I want to be sad that I’m leaving, like most of the seniors. I want to show that I care that I’m never coming back. I want to be sad that after May 10 I will never be a high school student again. I won’t enroll in high school classes or walk these halls or sit in one of the classrooms with one of the many wonderful teachers. I’m done.
That’s how I’m feeling. I’m done. I’m done with everything. I’ve been in school for 13 years and year after year I wait for the next year to roll along. I guess you can say I’ve anticipated graduation for a while. I’ve anticipated leaving school and getting on with my life.
I hate to be this negative, but I’m really ready to leave.
A lot of people say that I’ll miss the school, my friends, my teachers, blah, blah. I will always be friends with my “closest friends,” because if our friendship matters, then we will make it work after high school. I’m not going to miss high school, but I have to admit: I will miss a few of my teachers, such as Mrs. Romey and Mrs. Webb. I’ve gotten so close to both of them. They both have taught me so much, school related and life related.

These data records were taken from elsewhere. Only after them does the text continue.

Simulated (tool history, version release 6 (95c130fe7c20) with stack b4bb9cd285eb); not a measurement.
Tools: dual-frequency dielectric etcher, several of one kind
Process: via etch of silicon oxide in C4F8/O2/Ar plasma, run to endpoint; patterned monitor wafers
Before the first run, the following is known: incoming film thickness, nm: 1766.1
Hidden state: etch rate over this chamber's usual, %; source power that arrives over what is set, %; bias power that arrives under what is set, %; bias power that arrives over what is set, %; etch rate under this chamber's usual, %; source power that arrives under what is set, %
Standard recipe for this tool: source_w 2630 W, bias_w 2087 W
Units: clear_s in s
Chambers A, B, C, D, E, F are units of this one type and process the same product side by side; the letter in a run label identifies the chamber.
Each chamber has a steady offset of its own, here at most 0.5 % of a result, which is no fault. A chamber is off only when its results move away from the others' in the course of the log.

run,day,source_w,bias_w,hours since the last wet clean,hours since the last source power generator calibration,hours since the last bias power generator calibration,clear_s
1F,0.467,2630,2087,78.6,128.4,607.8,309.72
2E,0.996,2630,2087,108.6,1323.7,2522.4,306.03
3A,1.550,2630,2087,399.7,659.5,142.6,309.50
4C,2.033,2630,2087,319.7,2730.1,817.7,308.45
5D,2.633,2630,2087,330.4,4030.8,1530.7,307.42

I look forward to my life after high school. I can’t wait to start college classes at Beebe, either living at home or rooming with my best friend. I can’t wait to start working my first job and making my own money. I can’t wait to start doing things on my own time, not school time.
After Beebe, I plan on transferring to Southwestern Assemblies of God University in Waxahactie, Texas. I can’t wait to room there with another one of my friends, building up my home away from home; starting my life after leaving the nest.
I know my parents are sad, but they don’t show it. My mom is experiencing a lot of emotions and I know she is not anticipating the time when I do leave for Texas.
College is going to be a huge growing period for me. I’m becoming as adult and moving forward. I don’t know what’s going to happen, but I’m going to do what I love and be happy. High school is over and I have so much more to live for.